China will substantially expand a program to offer more funding and technical support to help developing nations put their agricultural growth on a firmer footing, Premier Li Keqiang said on Wednesday.
Chinese Premier Li Keqiang delivers a speech at the headquarter of the Food and Agriculture Organization of the United Nations in Rome on Oct 15, 2014. [Xinhua photo] |
He said the central government will donate $50 million to the Food and Agriculture Organization of the United Nations to develop South-to-South cooperation over the next five years as well as enhancing its support for the UN World Food Program and the International Fund for Agricultural Development.
South-to-South cooperation is a term used by policymakers and academics to describe the exchange of resources, technology and knowledge between developing countries.
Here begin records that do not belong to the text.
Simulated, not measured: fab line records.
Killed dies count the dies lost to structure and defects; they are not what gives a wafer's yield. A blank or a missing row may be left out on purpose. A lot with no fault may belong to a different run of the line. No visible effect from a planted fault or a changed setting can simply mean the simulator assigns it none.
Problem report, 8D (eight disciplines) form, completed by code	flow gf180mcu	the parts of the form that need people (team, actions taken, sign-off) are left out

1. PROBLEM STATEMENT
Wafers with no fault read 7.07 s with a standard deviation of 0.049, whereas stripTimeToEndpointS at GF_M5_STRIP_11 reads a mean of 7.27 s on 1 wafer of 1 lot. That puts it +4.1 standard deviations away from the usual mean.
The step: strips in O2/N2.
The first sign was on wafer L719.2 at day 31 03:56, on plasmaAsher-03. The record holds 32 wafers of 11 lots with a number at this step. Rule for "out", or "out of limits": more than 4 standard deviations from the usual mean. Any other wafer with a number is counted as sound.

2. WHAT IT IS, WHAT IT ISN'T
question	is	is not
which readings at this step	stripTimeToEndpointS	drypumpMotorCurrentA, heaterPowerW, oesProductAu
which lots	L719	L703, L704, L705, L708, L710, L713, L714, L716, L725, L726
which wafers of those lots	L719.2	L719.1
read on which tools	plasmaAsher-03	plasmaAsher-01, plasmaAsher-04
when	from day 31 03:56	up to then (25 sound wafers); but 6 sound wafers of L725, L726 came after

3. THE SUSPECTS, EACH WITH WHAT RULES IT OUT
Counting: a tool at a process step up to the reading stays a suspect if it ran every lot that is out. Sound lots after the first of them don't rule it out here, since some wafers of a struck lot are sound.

"Even though global agricultural development has made long-term improvements, starvation and poverty are still threatening more than 800 million people's livelihoods," Li said in a speech during his visit to the FAO headquarters in Rome.
To tackle these issues, he said the international community must strengthen cooperation on agricultural development and pay more attention to developing countries, especially the less-developed nations.
China began to help other developing countries to increase their agricultural output through the FAO and South-to-South cooperation mechanism in 1996.
The China-FAO partnership has transformed lives in some 25 countries in Africa, Asia, the Caribbean and the South Pacific. It has set up development funds, helped to train agricultural technicians, increased agricultural exports and offered help with the construction of infrastructure projects.
Li said cutting trade protectionism and offering adequate agricultural technologies and funding support to less-developed countries can significantly improve the output of agricultural products and ensure global food security.
China has sent more than 30,000 agricultural experts and technicians abroad in recent years, as well as setting up agricultural demonstration centers and technology promotion and training centers in nearly 100 countries in Asia, Latin America, Africa and the Pacific.
Jose Graziano da Silva, director-general of the FAO, said China has successfully overcome its food problems through hard work over the years, feeding 20 percent of the world's population with only 9 percent of the arable land and less water.
He said he is glad to hear that China is expecting its grain output to rise for the 11th consecutive year.
The nation's agricultural sector grew by 450 percent between 1980 and last year, resulting in a much-improved food security situation, according to the latest FAO report on the state of global food insecurity.
Ding Lixin, a researcher at the Chinese Academy of Agricultural Sciences in Beijing, said Li's speech shows that China wants to share its experience in developing agriculture with more developing nations.
As demand for food has increased rapidly with global population growth, arable land is now limited and fresh water is also becoming a precious commodity, Ding said.
"Therefore, introducing successful methods, products and equipment to other developing nations is a practical way to help them tackle extreme weather conditions, declining quality of farmland and water shortages."